WEST HOLLYWOOD, LOS ANGELES: For Elizabeth Debicki, the number of billboards outside her hotel room in Los Angeles were the part that shocked her most about Hollywood. “I woke up in a hotel on Sunset and was 20 years old, had never been to America and I had landed at night,” explains Debicki, her Australian accent as eloquent as they come. “I remember I opened my windows and there were just billboards. I thought, ‘What is this strange Lego Land?’. It was so weird. Imagine if you opened your windows in Sydney and there were billboards everywhere. You’d probably think ‘What happened?’”
If these seemed somewhat of a culture jolt, then seeing herself on a twenty-foot-high billboard some years later was surely a “I’ve made it” moment. “I really liked seeing [the billboard] for [my movie] Widows. I was like, ‘Ooh,” she exclaims. “But I’m waiting for the penny drop, I hope it never comes actually. That would be dangerous wouldn’t it, if you started to believe it in a funny way.”

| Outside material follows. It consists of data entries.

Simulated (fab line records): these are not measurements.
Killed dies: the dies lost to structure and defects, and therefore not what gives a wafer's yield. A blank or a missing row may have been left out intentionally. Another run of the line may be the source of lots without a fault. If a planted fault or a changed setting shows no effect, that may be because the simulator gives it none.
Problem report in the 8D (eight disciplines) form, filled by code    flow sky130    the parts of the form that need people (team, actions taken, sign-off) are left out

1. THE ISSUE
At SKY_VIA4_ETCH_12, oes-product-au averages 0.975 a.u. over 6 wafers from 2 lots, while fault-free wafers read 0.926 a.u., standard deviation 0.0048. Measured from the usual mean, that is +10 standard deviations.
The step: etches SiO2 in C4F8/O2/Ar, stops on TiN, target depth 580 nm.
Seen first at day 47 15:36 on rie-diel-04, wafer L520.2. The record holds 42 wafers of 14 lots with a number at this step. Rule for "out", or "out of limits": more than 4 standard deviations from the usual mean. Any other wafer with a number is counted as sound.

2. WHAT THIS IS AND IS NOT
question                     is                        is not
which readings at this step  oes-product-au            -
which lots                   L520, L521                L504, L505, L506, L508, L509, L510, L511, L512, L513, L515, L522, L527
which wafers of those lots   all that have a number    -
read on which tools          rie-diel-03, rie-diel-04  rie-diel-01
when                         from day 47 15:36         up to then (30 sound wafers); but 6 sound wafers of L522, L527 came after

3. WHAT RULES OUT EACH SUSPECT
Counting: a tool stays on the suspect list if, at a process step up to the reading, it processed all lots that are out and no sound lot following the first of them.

Since those days, the landscape of Hollywood looks a fair bit different; it has done some serious house cleaning of sorts as its reckoned with its past and its future post-Weinstein. The Women In Film Awards held every year in WeHo campaign for a new day, one of gender parity and women helping one another. This year, Debicki picked up the 2019 Women In Film Max Mara Face Of The Future Award in a lavish, two-day affair hosted by the Italian atelier. The accolade is awarded to somebody who is experiencing a turning point in their career through her work in the film and television industry– and, according to Debicki (who had many a Max Mara wardrobe change across the days and nights), the brand’s involvement with WIF is a “completely symbiotic” relationship.
“Max Mara are very, very chic. The kind of chic that you feel like you’ve just got to check if you do still have toothpaste on you. It’s that chic where you think you are together and then you meet someone from Max Mara and you’re like, ‘Oh no,’” Debicki muses. “They’re lovely.
“The women who run this brand are remarkable. They’re young, they’re super, super powerful and they’re very honest and very political. I think that’s why the brand is so female-friendly.”
“I’ve always loved them. When people ask about my relationship with Max Mara, I looked in the [store] windows for years going, ‘Wow, look at that beautiful coat’ because it always looked like the epitome of what you hoped you would one day wake up in – just head to toe Max Mara,” she continues. “I went to one of the shows in February and I really felt the models looked kind of strong and beautiful and like their best selves. It’s that brand where you think, ‘If I could look like that every day…”.
If only Debicki could grapple the idea that we look at those billboards and think this very thought about her. Perhaps in time, that aforementioned penny will drop.